Korda officially replaces McGuire

The Collingwood Football Club have announced Mark Korda will replace Eddie McGuire and become their 13thpresident.

He served under McGuire as a co-president alongside Peter Murphy and has been on the club’s board since 2007.

McGuire recently revealed on Footy Classified that he was worried “some ghosts at Collingwood” would resurface and split the club. He has urged stakeholders to “rally behind” Mark Korda as his replacement.

The former president also revealed he had plans of grooming a successor for the role during the year if he had stepped down at the end of the year as planned.

“There were people that I had lined up that I would have liked to have brought on at various stages and some of them aren’t available because they’ve got work commitments,” said McGuire.

The Magpies also announced Neil Wilson who is the chairman of Victoria Racing Club will become the new club director alongside Mark Korda.

“Collingwood has long held a place in my life, and I take on this role with the strong belief that we have in our possession a wonderful legacy, a strength and spirit with which we must seek to do and be better. We have challenges but great people and passion to meet them,” Korda said in a statement.

Key Magpie figures including 1990 premiership player and current player manager Craig Kelly (who manages current Collingwood Coach Nathan Buckley) supports the ex-Channel 9 boss Jeff Browne as the best person for the job.

“I think Jeff Browne would be an outstanding president,” Kelly said to the Herald Sun.

“He knows footy, he sits on multiple boards and it’s a good balance after Ed [Eddie McGuire] and would be well received.”

Peter Moore, a Collingwood legend- father to current Collingwood defender Darcy Moore- also supported Browne saying he is “the leader the club needs”.

AFL 360 co-host Gerard Whateley believes more steps needed to be taken to ensure the right person was chosen for the job and fans need to have their opinion heard.
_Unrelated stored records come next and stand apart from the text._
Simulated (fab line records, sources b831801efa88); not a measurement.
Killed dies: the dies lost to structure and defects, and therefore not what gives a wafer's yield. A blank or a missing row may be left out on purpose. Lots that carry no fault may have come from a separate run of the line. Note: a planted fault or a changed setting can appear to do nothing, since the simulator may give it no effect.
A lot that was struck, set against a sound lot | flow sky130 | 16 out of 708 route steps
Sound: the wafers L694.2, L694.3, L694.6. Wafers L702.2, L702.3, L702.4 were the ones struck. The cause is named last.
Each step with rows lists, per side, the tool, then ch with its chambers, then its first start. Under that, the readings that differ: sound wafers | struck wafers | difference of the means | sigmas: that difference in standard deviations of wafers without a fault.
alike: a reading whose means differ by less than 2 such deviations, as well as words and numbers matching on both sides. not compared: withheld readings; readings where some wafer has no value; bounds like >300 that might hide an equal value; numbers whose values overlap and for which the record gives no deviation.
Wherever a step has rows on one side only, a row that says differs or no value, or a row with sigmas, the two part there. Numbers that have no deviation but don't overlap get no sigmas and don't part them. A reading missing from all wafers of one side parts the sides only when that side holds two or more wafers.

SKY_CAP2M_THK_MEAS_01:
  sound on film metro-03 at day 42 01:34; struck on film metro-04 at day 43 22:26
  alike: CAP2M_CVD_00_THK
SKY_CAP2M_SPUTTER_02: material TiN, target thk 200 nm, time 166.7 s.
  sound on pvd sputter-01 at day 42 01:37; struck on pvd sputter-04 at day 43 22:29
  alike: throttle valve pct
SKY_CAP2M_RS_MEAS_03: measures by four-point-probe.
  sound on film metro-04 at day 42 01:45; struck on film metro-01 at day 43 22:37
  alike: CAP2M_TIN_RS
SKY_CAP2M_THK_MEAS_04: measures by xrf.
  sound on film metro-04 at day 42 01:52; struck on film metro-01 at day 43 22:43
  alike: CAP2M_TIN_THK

“There should be an election,” he said.

“Football clubs are now set-up to avoid the disruption of elections. It has cleverly been done, it is all hand-picked, it is very in-house. If you challenge you are painted as a dissident.”

Fellow Co-host Mark Robinson questioned why Mark Korda was chosen, given he was serving at the club during the period they had been found guilty of “systemic racism” from the Do Better report.

“Why should Mark Korda be president at that football club when he has been there for 20 years… but why should he be assumed to be president when he has been through the 20 years of racial stuff,” Robinson explained.

“But the club was accused of systematic racism, but he has been vice-president through this time. McGuire was ran out of this club. Why is Mark Korda president?”